By Jay Heflin - 08/18/10 01:30 PM EDT
A new Gallup poll shows Americans are split over whether President Obama should lift the ban on deepwater oil drilling in the Gulf before its scheduled end in November.
Forty-seven percent favor ending the moratorium now, while 46 percent say the ban should remain in place.
"The decision to stop virtually all new energy exploration in the Gulf of Mexico was uninformed and in my view borders on reckless," she said in opening remarks at the hearing, which focused on the moratorium's effect on the local economy.
"Today, thousands of Gulf Coast businesses are fighting their way out of this government-imposed economic disaster that only threatens jobs and businesses," she said.
Sen. David Vitter (R-La.) criticized the administration for failing to provide a witness at Landrieu's hearing.
"This is the second time I've asked the Obama administration to send a representative to provide a rationale for the moratorium and to hear firsthand how it's hurting Louisiana families and businesses," Vitter said in prepared remarks. "It's sad, but it's revealing of how the administration has approached this moratorium all along. They want to decide what they think is best for us, but it's clear [from] their response to this committee that they don't care how many jobs they kill in Louisiana."
Landrieu also hosted a hearing on the moratorium last month, where Louisiana State University Professor Joseph Mason pointed out that more than 8,000 jobs, nearly $500 million in wages and over $2.1 billion in economic activity would be lost in the Gulf region as a result of Obama's decision.

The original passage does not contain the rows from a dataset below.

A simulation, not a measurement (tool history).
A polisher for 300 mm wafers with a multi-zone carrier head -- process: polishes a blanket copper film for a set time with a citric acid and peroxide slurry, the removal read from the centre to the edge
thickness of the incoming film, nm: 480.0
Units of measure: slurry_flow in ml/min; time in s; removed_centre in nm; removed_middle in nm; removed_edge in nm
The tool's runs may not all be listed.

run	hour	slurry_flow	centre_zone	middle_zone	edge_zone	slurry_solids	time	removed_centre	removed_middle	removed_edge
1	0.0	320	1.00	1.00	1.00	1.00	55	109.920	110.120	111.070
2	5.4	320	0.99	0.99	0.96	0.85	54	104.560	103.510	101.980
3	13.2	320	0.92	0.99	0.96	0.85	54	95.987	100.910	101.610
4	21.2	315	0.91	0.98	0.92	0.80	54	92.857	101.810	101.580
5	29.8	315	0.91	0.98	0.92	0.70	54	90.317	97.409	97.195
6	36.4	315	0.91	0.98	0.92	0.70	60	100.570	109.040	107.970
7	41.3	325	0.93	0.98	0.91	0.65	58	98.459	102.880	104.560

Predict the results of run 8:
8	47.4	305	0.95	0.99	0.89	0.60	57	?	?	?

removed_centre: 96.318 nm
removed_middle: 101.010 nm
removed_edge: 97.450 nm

The six-month moratorium was issued in May after an explosion on the Deepwater Horizon drilling platform leased by oil giant BP caused massive amounts of oil to spill into the Gulf. The temporary halt was to allow safety measures to be put in place and the "root causes" of the accident explored.
While public sentiment continues to be negative toward BP, 49 percent of respondents to the Gallup poll say the company should be allowed to continue drilling in the Gulf, compared to 46 percent who oppose the idea.